A Case Study for Failure Modes Effects Analysis and Lean Six Sigma

By John Morgan, Martin Brenig-Jones

It was a bizarre incident that riveted the city and shut down the U.S. Capitol for part of the day. According to the U.S. Capitol Police, the aircraft was observed landing at about 1:30 p.m. and the operator was immediately taken into custody. A bomb squad investigated the gyrocopter, but nothing hazardous was found. Law enforcement then took the gyrocopter to a secure location, according to the Capitol Police.

The ‘most secure area’ in the United States clearly wasn’t. It’s unclear which agency takes responsibility, but if the postman got through with such ease, what might a suicidal terrorist have achieved or a swarm of drones? The incident highlights the importance of prevention and risk analysis.

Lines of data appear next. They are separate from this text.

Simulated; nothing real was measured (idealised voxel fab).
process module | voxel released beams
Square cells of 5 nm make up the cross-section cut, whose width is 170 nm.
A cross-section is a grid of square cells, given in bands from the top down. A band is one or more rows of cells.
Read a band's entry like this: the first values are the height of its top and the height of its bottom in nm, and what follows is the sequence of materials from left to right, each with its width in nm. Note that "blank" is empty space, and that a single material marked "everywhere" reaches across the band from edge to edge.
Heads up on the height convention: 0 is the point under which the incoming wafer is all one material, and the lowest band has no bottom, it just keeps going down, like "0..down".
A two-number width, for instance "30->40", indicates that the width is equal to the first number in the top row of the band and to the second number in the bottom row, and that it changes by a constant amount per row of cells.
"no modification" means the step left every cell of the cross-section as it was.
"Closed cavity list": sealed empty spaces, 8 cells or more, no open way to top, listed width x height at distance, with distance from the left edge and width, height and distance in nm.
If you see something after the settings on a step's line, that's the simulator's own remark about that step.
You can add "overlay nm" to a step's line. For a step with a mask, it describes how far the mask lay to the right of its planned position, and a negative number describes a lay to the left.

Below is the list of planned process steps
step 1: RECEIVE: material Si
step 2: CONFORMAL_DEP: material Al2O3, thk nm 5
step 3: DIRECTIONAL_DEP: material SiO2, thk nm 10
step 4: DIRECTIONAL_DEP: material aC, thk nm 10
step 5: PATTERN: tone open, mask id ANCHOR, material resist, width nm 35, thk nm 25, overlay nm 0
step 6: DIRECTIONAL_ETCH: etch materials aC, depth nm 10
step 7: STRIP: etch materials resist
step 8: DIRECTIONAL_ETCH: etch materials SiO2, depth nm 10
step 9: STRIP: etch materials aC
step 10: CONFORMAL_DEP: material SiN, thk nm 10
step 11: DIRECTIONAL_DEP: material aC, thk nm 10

Using FMEA would surely have helped identify the ‘under the radar’ risks to the White House, enabling suitable action to have been taken long before the copter was able to land on the White House lawn.

So, hadn’t the relevant agency heard of FMEA, or if it had, perhaps it wasn’t too creative in identifying what might go wrong with their security process?

An FMEA assessment is relevant to all industries and organisations, be they manufacturing or service, public or private. It leads to plans for reducing or eliminating the risks identified.

Whether you are looking at a product, service or process, you need to calculate a risk priority number (RPN) for the various potential failure modes — the things that might go wrong. The RPN takes account of severity, likelihood of occurrence, and detectability, as you can see from this table.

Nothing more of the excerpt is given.